Product Market Link Prediction#
A hidden connection is stronger than an obvious one - Heraclitus
Link prediction in network analysis seeks to infer missing or future connections between nodes based on observed relationships. In the context of product markets, firms are interconnected through shared product similarities and competitive interactions. We construct firm networks from text-based product market similarity data, and explore the application of several link prediction algorithms. Additionally, accuracy metrics such as precision-recall and ROC curves are examined to assess the performance of these predictions.
# By: Terence Lim, 2020-2025 (terence-lim.github.io)
import zipfile
import io
import numpy as np
import pandas as pd
from pandas import DataFrame, Series
from sklearn import metrics
import matplotlib.pyplot as plt
import networkx as nx
from finds.database import SQL, RedisDB
from finds.structured import CRSP, BusDay, PSTAT
from finds.readers import requests_get
from finds.recipes import graph_info
from secret import credentials, paths
# %matplotlib qt
VERBOSE = 0
sql = SQL(**credentials['sql'], verbose=VERBOSE)

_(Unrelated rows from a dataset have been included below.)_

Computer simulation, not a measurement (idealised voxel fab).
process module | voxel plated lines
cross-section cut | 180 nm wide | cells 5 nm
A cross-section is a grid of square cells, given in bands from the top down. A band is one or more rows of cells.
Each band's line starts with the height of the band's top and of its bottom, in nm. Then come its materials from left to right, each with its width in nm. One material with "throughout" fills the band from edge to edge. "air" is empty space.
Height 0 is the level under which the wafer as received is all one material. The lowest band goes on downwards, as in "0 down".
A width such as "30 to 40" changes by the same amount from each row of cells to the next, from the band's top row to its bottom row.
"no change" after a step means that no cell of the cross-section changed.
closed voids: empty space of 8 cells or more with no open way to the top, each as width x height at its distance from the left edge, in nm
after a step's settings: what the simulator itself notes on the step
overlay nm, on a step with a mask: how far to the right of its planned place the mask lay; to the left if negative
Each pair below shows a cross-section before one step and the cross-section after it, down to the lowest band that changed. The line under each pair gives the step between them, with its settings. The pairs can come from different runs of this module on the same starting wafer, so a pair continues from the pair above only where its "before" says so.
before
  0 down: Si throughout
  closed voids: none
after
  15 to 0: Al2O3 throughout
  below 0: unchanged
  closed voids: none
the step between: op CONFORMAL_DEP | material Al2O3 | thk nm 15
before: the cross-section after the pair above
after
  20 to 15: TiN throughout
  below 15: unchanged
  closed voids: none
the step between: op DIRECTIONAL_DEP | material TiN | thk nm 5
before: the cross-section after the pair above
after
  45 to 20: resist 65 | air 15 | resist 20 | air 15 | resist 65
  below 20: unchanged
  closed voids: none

bd = BusDay(sql, verbose=VERBOSE)
rdb = RedisDB(**credentials['redis'])
pstat = PSTAT(sql, bd, verbose=VERBOSE)
crsp = CRSP(sql, bd, rdb, verbose=VERBOSE)
Product market linkages#
Hoberg and Phillips (2016) developed a text-based measure of firm similarity by analyzing product descriptions in 10-K filings. Their methodology constructs firm-by-firm similarity scores using word vectors, filtering out common words and focusing on nouns and proper nouns while excluding geographic terms. This approach captures shifts in product markets over time, as revealed by their business descriptions in annual company filings.
The TNIC-3 dataset is calibrated to align with the granularity of three-digit SIC codes, providing a structured industry classification. The TNIC-2 dataset represents a more comprehensive version, including all firm pairs, even those with weak relationships.
Source: Hoberg and Phillips Industry Classification
The TNIC-2 and TNIC-3 datasets are retrieved from the Hoberg and Phillips website.
root = 'https://hobergphillips.tuck.dartmouth.edu/idata/'
tnic_data = {}
for scheme in ['tnic2', 'tnic3']:
source = root + scheme + '_data.zip'
if source.startswith('http'):
response = requests_get(source)
source = io.BytesIO(response.content)
with zipfile.ZipFile(source).open(scheme + "_data.txt") as f:
tnic_data[scheme] = pd.read_csv(f, sep='\s+')
for k,v in tnic_data.items():
print(k, v.shape)
tnic2 (52812348, 4)
tnic3 (27161830, 4)
# extract last year of both tnic schemes, merge in permno, and require in univ
year = max(tnic_data['tnic2']['year'])
capsize = 10 # large cap (large than NYSE median)
univ = crsp.get_universe(bd.endyr(year))
univ = univ[univ['decile'] <= capsize]
lookup = pstat.build_lookup('gvkey', 'lpermno', fillna=0)
nodes = {}
tnic = {}
edges = {}
for scheme in ['tnic2', 'tnic3']:
tnic[scheme] = tnic_data[scheme][tnic_data[scheme].year == year].dropna()
gvkeys = sorted(set(tnic[scheme]['gvkey1']).union(tnic[scheme]['gvkey2']))
df = DataFrame(index=gvkeys, data=lookup(gvkeys), columns=['permno'])
nodes[scheme] = df[df['permno'].gt(0)
& df['permno'].isin(univ.index)].drop_duplicates()
nodes['tnic2'] = nodes['tnic2'][nodes['tnic2'].index.isin(nodes['tnic3'].index)]
nodes['tnic3'] = nodes['tnic3'][nodes['tnic3'].index.isin(nodes['tnic2'].index)]
Using the TNIC-2 and TNIC-3 datasets, undirected graphs are constructed where nodes represent firms and edges indicate product market similarities based on the chosen granularity of the classification schemes.
# create graphs of tnic2 (denser graph) and tnic3 (sparser graph) schemes
for scheme in ['tnic2', 'tnic3']:
e = tnic[scheme][tnic[scheme]['gvkey1'].isin(nodes[scheme].index) &
tnic[scheme]['gvkey2'].isin(nodes[scheme].index)]
edges[scheme] = list(e[['gvkey1', 'gvkey2', 'score']]\
.itertuples(index=False, name=None))
results = {}
G = {}
for (scheme, node), (_, edge) in zip(nodes.items(), edges.items()):
print(scheme, 'nodes =', len(node), 'edges =', len(edge))
# populate graph
g = nx.Graph()
g.add_nodes_from(node.index)
g.add_weighted_edges_from(edge)
# remove self-loops: not necessary
g.remove_edges_from(nx.selfloop_edges(g))
# graph info
results[scheme] = Series(graph_info(g, fast=True))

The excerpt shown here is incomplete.